When a Miami federal prosecutor announced that the government would try the Liberty City Six on terrorism charges for a third time after two mistrials, trial watchers, including a few jurors, questioned the wisdom of continuing to spend millions on the case.
"No matter how many times you try this case, you won't get a jury to agree on verdicts. It doesn't matter how much money you spend, it won't happen," first trial juror Jose Viola told the St. Petersburg Times.
The jury foreman for the second trial agreed: "The chances of getting convictions a third time are the same as they were at the first two trials. There will be a hung jury, or they'll walk. It's a waste of taxpayer money to keep trying this case," said Jose Rivera, who asked that his last name not be used. (Federal jurors' identities are secret unless they choose to reveal themselves.)
Because a judge's gag order makes the actual dollar total unavailable, the St. Petersburg Times estimated the cost using general figures from the Federal Bureau of Prisons, the U.S. Marshals Service, the U.S. Attorney's Office in Miami, the FBI, the Federal Judicial Center, the U.S. Office of Personnel Management and the Government Service Administration. Information from other terrorism trials also was used.
The total cost from the time of the arrests through the first two trials: over $6-million. The third trial will probably bring that amount to over $8-million.
The "Liberty City Seven" were arrested in Miami's Liberty City neighborhood on June 23, 2006, and charged with material support of terrorism. Prosecutors said the group agreed to join al-Qaida and blow up the Sears Tower in Chicago and several government buildings in Miami. U.S. Attorney General Alberto Gonzales called the arrests "a victory against homegrown terrorists."
Defense attorneys said the seven had no intention or ability to blow up anything and were simply trying to con fake al-Qaida representatives, who were really government confidential informants, out of $50,000. The defendants could get 70 years in prison if convicted.
Jury selection began Sept. 18, 2007. During the trial, the prosecution played wiretapped conversations recorded by government informers, whose expense bills topped $160,000. Turning the wiretaps into certified transcripts added tens of thousands to the bill.
The government brought in terrorism experts from around the country and an investigator from South Africa for thousands more. Prosecutors showed aerial photos taken from helicopters and put on PowerPoint presentations under the watchful eye of an audiovisual expert. By the end of the first trial on Dec. 13, the prosecution's bill had climbed to over $2-million.
Defense attorneys also brought in experts, including one from England, and ordered daily rush transcripts for about $120,000. At an hourly rate of about $95 an hour, seven attorneys chalked up over $1-million in defense fees and expenses by the time the jury acquitted one defendant and deadlocked on the remaining six.
The second trial — now with six defendants — began Jan. 22 and ended April 16. Eighteen partially sequestered jurors ate lunch on the government's dime for about $1,000 a week.
"When we'd go out, a few jurors would go for the works and order nachos, shrimp cocktail, steak and key lime pie," said the jury foreman.
But the food bill was a miniscule part of the growing tab.

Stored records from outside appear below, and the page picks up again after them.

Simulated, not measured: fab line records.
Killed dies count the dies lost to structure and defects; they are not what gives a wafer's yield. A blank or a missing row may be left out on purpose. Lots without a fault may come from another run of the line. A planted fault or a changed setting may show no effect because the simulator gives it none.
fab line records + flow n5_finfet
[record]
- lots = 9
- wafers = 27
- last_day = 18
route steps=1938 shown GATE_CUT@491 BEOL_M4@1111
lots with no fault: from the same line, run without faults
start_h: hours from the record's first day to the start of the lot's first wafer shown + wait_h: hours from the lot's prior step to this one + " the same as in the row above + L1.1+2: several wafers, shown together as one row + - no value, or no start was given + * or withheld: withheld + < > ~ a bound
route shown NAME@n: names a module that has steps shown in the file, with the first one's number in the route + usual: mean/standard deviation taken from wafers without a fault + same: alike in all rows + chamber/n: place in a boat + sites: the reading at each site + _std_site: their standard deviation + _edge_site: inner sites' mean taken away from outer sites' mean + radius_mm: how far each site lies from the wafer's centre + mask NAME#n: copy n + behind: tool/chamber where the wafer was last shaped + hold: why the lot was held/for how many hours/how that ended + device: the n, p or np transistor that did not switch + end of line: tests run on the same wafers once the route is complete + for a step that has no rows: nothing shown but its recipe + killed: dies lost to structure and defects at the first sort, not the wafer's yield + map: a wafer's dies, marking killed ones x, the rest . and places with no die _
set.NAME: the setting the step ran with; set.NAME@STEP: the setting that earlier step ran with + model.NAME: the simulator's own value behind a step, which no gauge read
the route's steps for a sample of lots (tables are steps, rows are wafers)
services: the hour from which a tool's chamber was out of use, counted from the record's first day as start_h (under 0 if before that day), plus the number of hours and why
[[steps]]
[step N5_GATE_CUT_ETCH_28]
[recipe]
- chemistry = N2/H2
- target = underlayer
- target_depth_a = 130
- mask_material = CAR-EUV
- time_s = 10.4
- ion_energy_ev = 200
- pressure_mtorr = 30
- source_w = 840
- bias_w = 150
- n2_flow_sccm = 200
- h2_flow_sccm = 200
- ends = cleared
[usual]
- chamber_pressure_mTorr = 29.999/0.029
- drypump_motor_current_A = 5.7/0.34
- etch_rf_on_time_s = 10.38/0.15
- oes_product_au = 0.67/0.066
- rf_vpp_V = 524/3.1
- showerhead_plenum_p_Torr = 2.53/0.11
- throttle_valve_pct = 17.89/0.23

By the end of Trial 2, the cost of keeping six defendants in solitary confinement topped $350,000. The salaries and expenses for about a dozen U.S. marshals climbed to about $400,000. Court fees, which included contracted security and other courtroom salaries and expenses, neared $600,000.
A week after the second jury deadlocked, prosecutor Richard Gregorie announced in court that the government "would proceed … one more time." He explained that the decision was influenced by evidence from the first two trials: The lead defendant told the government informant "we want to kill all the devils we can."
Worth the price?
Former federal prosecutor Dan Gelber, who retried several Miami cases after mistrials, said he understands the need to try again "despite the additional cost." While he says a third trial is "very unusual," he says it's difficult to walk away "when you get information that increases your chances of conviction if you can just do it again."
Gelber (now the Legislature's House minority leader) said in his cases that information usually came from jurors who explained what it would take to find defendants guilty. But since the judge in the Liberty City case hasn't allowed attorneys to talk to jurors, the third trial doesn't appear to be driven by additional information from the jury.
Edward B. Davis, retired federal judge in Miami, said he worries that something else may be influencing the decision for yet another trial: "Perhaps post-9/11 publicity is playing too significant a role," said the judge.
The third trial is set for Jan. 6, 2009.